Where was this kind of thinking before the election?
JAN CRAWFORD: “Well, I mean when you’re talking about the Homeland Security Secretary Janet Napolitano coming out and insisting that the system worked and Press Secretary Robert Gibbs saying on this program last week, pretty much the same language that the system has worked. That’s a problem. I mean obviously the American people can look out there and go, well, you know, it didn’t.
“But it’s not just those sound bites. I mean those are sound bites. The reason that’s an issue for Obama is that it goes to the bigger question of the competency of his government and the trust that people have in that government. You look at polls. Polls show that the trust in government is an all time low. Domestically, obviously, stimulus plan hasn’t worked. Unemployment is high.”
Bob Orr: “It’s just amazing to me that questions about privacy and your rights would trump security.“
David Martin: “Closing Guantanamo is going to nothing more than a change of address for the detainees because they [the Obama administration] still have the procedure of indefinite detention for people you can’t take to court because the evidence won’t stand up in court for any number of reasons, but you considered too dangerous to release.”
Jan Crawford: “I agree with David. I mean, moving these guys here is really just a change of address on Guantanamo. The Supreme Court has decided they should get some rights. So whether they’re in Illinois or Guantanamo, it’s not a huge difference. But holding criminal trials for these enemy combatants is something that historically the United States has never done. In World War II, for example, you know we had the German saboteurs coming into this country. FDR ordered them tried by a secret military tribunal. And they were executed month later.
“But we’ve decided, this administration has decided, that we’re going to give them a full range of constitutional and procedural protections and allow them to be treated as ordinary criminal defendants. That’s going to be a major issue picking up on what Bob said of how we’re going to kind of have this tension between the rule of law and rights for these people while we’re also waging war. We’re going to be holding them, giving them these full range of constitutional rights while we’re stepping up drone attacks and trying to basically kill their counterparts.”
BOB SCHIEFFER: “Finally today, Homeland Security Chief Janet Napolitano is getting hammered because her first response to the undie bomber fiasco was that the system worked.
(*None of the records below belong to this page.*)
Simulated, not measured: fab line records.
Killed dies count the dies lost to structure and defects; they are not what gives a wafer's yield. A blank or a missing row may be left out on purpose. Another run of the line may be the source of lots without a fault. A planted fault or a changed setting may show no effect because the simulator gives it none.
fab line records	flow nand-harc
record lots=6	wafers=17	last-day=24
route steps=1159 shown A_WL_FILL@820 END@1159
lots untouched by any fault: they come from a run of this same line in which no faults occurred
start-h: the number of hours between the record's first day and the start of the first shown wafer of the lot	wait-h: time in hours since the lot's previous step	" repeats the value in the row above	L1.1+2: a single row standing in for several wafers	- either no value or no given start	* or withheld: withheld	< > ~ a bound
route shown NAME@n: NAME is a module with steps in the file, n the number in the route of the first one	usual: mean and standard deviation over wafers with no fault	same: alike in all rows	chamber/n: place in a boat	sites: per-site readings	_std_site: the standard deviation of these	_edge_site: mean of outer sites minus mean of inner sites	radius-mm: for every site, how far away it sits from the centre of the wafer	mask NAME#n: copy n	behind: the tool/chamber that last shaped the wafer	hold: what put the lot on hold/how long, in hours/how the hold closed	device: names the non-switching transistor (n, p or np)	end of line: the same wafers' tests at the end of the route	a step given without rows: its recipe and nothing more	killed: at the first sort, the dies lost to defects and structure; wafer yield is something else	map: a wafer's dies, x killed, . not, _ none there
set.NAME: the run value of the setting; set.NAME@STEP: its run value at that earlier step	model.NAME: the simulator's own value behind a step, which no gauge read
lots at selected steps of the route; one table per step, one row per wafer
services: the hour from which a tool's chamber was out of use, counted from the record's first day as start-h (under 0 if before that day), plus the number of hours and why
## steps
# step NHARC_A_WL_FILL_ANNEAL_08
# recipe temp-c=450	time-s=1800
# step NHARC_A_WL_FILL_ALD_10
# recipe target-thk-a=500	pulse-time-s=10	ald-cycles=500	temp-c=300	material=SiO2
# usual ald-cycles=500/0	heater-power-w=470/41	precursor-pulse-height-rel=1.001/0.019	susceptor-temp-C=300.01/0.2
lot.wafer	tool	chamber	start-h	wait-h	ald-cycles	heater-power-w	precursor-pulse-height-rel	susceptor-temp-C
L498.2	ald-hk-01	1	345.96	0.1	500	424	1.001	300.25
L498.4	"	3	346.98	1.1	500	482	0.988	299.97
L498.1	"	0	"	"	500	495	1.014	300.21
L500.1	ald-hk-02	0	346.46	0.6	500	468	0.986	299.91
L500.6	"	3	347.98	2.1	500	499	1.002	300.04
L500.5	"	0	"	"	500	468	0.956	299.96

“We shouldn’t have been surprised. Sure, she looks a little silly now that the facts are dribbling out. But she was just following the modern bipartisan public relations template in this age of information management.
“First, play down the problem. Second, emphasize what did not go wrong. Assure us that those in charge are investigating, and most important, emphasize no one in any position of responsibility is at fault. It’s not lying. But it’s not exactly the whole truth, certainly not the whole story. All she left out was that part about asking us to respect the privacy of those involved. Oh, I’m sorry. I got the government spin mixed up with the Tiger spin.
“Here is the difference. Tiger can hire as many people as he wants to make his excuses. It may do him no good but it’s his money to spend as he wishes. When government officials insult us with spin they’re doing it on our dime, which is supposed to be used to operate the government, not to hold news conferences to tell us what a fine job people on the public payroll are doing.
“As we learned during Katrina, self-serving spin at the first sign of crisis does not help the situation. It makes it worse. Because it makes it harder to believe anything the government says. Real security is built on trust in government. That requires truth, which should be the beginning of government presentations, not the fallback position.”
I’ll add this. To me, the Bush administration began its descent on one bright, hot sunny day down in Alabama when the former president uttered those immortal words that every human knew was complete bullshit.
No, it wasn’t a heckuva job. It may not have been Brown’s fault, or the federal government’s fault. Personally, I think the only organization that could have responded properly and rapidly was the Navy or the Marines. But that’s beside the point. The point is, it wasn’t a “heckuva job” that was being done down in New Orleans, and everybody knew it. Just like everybody knows that the “system” did not “work”.
Spin has a tipping point. Use it too much, and suddenly nobody believes a thing you’re saying. The country forgave Bush for not connecting the dots, and for a time, they forgave him for not finding weapons of mass destruction in Iraq. But once he was exposed as a bullshit artist, every criticism, right or wrong, stuck. I think Obama runs the risk of having the same thing happen to him.